Reputation: 4055
I would like to remove any text that appears after a certain character match either THE END
or FINIS
. I know this is very similar to this other topic, but I am just not skilled enough in regex to make this work for me.
My text is Shakespear books taken from Project Gutenberg. They typically look something like
txt <- "... thou hast tam'd a curst shrow. LUCENTIO. 'Tis a wonder,
by your leave, she will be tam'd so. Exeunt THE END <<THIS ELECTRONIC VERSION OF THE
COMPLETE WORKS OF WILLIAM ..."
or
txt <- "... thou hast tam'd a curst shrow. LUCENTIO. 'Tis a wonder,
by your leave, she will be tam'd so. Exeunt FINIS <<THIS ELECTRONIC VERSION OF THE
COMPLETE WORKS OF WILLIAM ..."
My ideal would look something like gsub("^[THE END]*|^[FINIS]*", "", txt)

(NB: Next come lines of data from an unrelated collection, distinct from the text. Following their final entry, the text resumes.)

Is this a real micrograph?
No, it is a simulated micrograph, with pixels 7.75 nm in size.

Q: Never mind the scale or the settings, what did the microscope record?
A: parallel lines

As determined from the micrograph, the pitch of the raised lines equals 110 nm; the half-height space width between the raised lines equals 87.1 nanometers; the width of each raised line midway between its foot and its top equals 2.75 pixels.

returning "... thou hast tam'd a curst shrow. LUCENTIO. 'Tis a wonder, by your leave, she will be tam'd so. Exeunt
Upvotes: 1
Views: 199
Reputation: 30985
You are pretty close to do it, you have to use:
gsub("(THE END|FINIS).*", "", txt)
Btw, as thelatemail pointed in his comment with sub
would be enough for one replacement.
Upvotes: 3